Soil conditions, construction methods, and road materials vary widely by region. Contractors therefore must have an in-depth understanding of exactly how to design and build roads in each region.

Wind project access roads must be designed to handle all major project loads (concrete trucks, turbine component delivery vehicles, and million-pound main erection cranes) during the intense and short-lived construction phase. After construction, traffic is predominantly for O&M purposes and has a relatively low impact on the roads. Project road design must strike a balance between the needs of these two periods.

The following are some of the critical items for wind project road design and construction:

Design Criteria
Roads must be designed to the requirements of the wind turbine delivery vehicles and the main erection crane.

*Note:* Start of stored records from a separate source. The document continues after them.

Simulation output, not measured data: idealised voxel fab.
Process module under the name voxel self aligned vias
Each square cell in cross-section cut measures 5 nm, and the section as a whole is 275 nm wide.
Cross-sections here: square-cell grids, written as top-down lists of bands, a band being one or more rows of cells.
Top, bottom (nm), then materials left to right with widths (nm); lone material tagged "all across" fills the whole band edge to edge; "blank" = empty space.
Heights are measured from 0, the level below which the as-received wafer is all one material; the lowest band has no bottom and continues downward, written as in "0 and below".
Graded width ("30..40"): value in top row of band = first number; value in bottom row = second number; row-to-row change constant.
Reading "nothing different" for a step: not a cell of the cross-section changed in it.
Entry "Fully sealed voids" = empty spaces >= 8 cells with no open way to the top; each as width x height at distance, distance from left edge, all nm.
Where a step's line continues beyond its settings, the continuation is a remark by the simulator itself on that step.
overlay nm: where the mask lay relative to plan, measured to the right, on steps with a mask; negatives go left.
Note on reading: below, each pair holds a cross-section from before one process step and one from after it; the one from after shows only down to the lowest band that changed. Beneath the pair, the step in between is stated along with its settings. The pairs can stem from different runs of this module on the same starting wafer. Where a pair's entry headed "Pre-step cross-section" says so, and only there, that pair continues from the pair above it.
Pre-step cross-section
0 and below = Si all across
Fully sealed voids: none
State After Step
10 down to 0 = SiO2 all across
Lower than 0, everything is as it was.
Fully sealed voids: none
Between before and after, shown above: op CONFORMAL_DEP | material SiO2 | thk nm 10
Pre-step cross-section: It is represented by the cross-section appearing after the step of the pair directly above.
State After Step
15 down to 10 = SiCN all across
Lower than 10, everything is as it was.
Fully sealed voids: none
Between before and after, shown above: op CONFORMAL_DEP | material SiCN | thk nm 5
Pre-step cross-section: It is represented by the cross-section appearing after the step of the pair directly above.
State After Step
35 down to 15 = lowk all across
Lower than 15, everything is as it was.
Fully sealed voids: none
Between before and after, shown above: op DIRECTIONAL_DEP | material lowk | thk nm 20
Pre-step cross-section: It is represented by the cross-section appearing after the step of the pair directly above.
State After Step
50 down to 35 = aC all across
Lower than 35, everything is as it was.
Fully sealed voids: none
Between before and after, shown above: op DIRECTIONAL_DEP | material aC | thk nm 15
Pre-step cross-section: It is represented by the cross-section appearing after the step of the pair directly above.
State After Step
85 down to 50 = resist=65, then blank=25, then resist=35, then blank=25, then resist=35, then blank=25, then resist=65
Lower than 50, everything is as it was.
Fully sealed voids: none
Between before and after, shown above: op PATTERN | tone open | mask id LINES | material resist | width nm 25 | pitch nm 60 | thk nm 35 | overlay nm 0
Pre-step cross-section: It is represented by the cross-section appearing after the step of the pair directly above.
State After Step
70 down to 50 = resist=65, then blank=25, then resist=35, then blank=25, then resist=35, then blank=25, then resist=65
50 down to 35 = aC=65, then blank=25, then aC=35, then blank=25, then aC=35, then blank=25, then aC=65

• Horizontal design—Turbine components are delivered using extremely long vehicles (often exceeding 170 feet), with specific requirements for turning radii, road width, turnouts (to allow for traffic to pass), and turnarounds (to allow the delivery vehicles to turn and travel in the opposite direction). In addition, the roads must be wide enough (typically 34 feet wide) to allow the main erection crane to travel, where necessary.
• Vertical design—The main erection crane and the heavy construction vehicles cannot travel up (or down) grades exceeding a certain slope (typically 10 percent), or travel over surfaces with excessive vertical curves. The wind turbine manufacturer and erection contractor will require specific vertical curve and slope limits for their equipment.
• Cross-section strength—Project roads must be designed economically for the specific loading and site/strength characteristics. The road cross-section typically consists of a subgrade and base material of varying depths that will permit the travel of all construction traffic with acceptable rutting and deformation limits.

Subgrade
Road strength begins with the subgrade. Generally consisting of scarified and compacted native soil, a strong subgrade is required to provide the strength necessary to withstand the heavy wind project loads. Contractors must carefully examine the geotechnical report to determine the proper moisture content for maximum subgrade compaction, and the proper compaction criteria to result in minimum deformation and rutting.

Base Material
Once the subgrade is properly constructed, contractors will place and compact the base material atop the subgrade. The base material, typically an aggregate of some type, provides a smooth and uniform driving surface, reinforces the road strength and improves road drainage properties. Base materials vary from region to region (e.g. caliche in the Southwest, limestone, sand and gravel). The road design must match the depth of the base material with the strength of the subgrade to establish a road that meets the needs of the project loads. In areas with low-strength soils (resulting in a low-strength subgrade), or areas where a great deal of rain is expected, it is common for the road design to include reinforcement with synthetic materials (geogrids and geofabrics). These materials can bridge low strength subgrades and allow, in some instances, a decreased base thickness and a higher tolerance for precipitation.

Drainage
Proper drainage is a key to road longevity. Standing water creates weak areas that will eventually result in road failures and roads may become impassable. Additionally, improperly channeled water allows erosion to occur and leads to the breakdown of road surfaces. Drainage structures carry water away from the roadbed and are designed based upon the topography of the road as well as the amount of surface water that is anticipated to flow onto the road.

Proper road design and construction is an absolute necessity for the success of a wind project. No project can support the cost of a true “all-weather” road-concrete or asphalt.  However, the wind contractor’s mission is to design project roads that will support the delivery of project material in anticipated weather conditions, and have contingency plans ready in the event that weather conditions make construction travel difficult.